Thankfully, the 5 GT’s new petrol engine isn’t so tricky to introduce. All new, it’s BMW’s first engine to combine high-precision direct injection with both mechanically driven variable valve timing and lift (Vanos and Valvetronic in BMW-speak) and a twin-scroll turbocharger.
Even though it’s only got one turbo, the new engine slots in where Munich’s twin-turbo petrol six might have in this particular model range, producing 302bhp and an incredibly accessible 295lb ft or torque, available all the way from 1200rpm to 5000rpm.
What’s it like?
Just as fascinating to drive - or even to ride in - as it is to contemplate. That’s because underneath the new 5 GT lies the same mechanical platform (BMW calls it a ‘backbone’) that underpins the current 7 Series, and that will go on to form the basis of the next 5 Series and 6 Series. And it makes this car a seriously sophisticated piece of kit.

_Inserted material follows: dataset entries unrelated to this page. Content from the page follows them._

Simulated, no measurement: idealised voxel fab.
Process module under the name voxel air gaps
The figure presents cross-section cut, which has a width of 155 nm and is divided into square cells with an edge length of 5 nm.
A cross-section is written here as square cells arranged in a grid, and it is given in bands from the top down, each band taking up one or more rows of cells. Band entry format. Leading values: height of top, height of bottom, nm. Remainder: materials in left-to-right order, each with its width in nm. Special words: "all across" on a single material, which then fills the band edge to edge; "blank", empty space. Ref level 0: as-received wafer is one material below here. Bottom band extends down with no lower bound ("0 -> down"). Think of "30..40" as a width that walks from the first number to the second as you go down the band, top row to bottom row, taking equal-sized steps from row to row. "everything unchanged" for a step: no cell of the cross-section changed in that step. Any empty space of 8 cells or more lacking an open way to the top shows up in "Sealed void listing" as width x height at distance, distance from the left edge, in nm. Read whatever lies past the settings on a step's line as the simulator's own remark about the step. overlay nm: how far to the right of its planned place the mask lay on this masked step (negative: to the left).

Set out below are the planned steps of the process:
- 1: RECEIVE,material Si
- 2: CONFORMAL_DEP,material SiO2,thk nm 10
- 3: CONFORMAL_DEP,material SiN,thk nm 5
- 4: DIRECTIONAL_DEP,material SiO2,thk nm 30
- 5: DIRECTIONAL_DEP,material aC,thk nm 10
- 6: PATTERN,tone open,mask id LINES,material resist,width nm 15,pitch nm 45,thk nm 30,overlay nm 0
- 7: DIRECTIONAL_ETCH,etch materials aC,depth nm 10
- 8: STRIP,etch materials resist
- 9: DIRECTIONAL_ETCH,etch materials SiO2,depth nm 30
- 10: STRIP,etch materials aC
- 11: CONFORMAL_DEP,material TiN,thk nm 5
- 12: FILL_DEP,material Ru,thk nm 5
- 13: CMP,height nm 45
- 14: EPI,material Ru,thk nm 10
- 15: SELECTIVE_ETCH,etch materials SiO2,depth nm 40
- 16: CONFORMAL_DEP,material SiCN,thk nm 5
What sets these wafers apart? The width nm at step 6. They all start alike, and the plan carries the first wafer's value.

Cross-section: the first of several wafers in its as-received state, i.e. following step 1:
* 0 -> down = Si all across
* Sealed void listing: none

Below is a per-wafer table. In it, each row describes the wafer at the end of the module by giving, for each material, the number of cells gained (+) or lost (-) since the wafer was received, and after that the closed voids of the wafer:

As standard, this car comes with steel-spung double-wishbone suspension up front, an air-sprung self-levelling multi-link arrangement at the rear, and an eight-speed ZF automatic gearbox. Tick the options boxes for ‘Adaptive Drive’ and ‘Integral Active Steering’ (doing so will cost you just under £3500) and your 5 GT will also come with a variable-ratio, variable-assistance steering system, rear-wheel steer, active anti-roll bars and adaptive dampers.
The dampers are particularly interesting, BMW claims, because they’re the only ones in the world that can continuously and independently alter damping rates on both compression and rebound. And they can do so within less than 0.1sec.
All of those active systems could do more harm than good to this car’s dynamic performance were it not for the fact that they’re very effectively harmonised and marshalled using a four-stage control system called Dynamic Drive Control. This system has four stages; as the driver, you simply choose between comfort, normal, sport and sport+ modes, depending on the kind of roads you're travelling on and the kind of journey you’re hoping to have.
In comfort mode, the dampers switch to a control algorithm that allows more wheel travel and a gentler touring gait. The anti-roll bars configure themselves to allow a little more roll too, and also to set the car up for enhanced stability.
The car’s rear-wheel steering system likewise favours stability over agility, and its steering itself not only lightens but ramps down its directness. The car’s throttle map, its gearbox control software and its engine ECU also programme themselves to suit laid-back progress. And thus the BMW 535i GT becomes refined, cosseting and pleasant to simply stroke along – more refined even than a 7 Series.
Cycle through to sport mode and all of those systems change again. The car becomes harsher-riding but more upright, wieldier and more pointy, and generally quicker in its responses. All those sophisticated components can do nothing to make the 5 GT feel any smaller on the road, and its sheer size and weight are the limiting factors when it comes to having fun with this car; it could never be a brilliant driving machine. Still, it feels game, precise and surprisingly fast for a two-tonner; 62mph comes up in a hot hatch-besting 6.3sec.
That turn of speed comes thanks to a simply excellent combination of engine and gearbox. There’s abundant torque throughout almost all of the usable rev range, and urgent performance on offer whenever you need it. The gearbox can occasionally feel slow to kick down in comfort mode, but its changes are always smooth. It’s even clever enough to change down and provide engine braking when slowing on the motorway and descending gentle slopes – sometimes before you’ve even realised that you need it.
Should I buy one?
As brilliant as this new engine is, you’d be hard-pressed to justify buying a 535i GT over a 530d GT. The diesel’s actually just as refined at the six-pot petrol in most situations, almost as fast and should go almost 10 miles further per gallon.
Still, our test of the 535i GT confirms that BMW has produced a car with an incredible breadth of talents here. A car with upmarket class, practicality, refinement and real dynamic deportment too. One that you’d chose to ride in before all other BMWs, and one that’s interesting to drive into the bargain.
Size is the only consideration that might put you off this car; it certainly feels more like a jacked-up 7 Series than a 5, and that may simply feel too big for many people on UK roads – especially those put off by the size and bulk of conventional SUVs. Still, it’s a powerfully appealing upmarket family car – and one that definitely merits further investigation.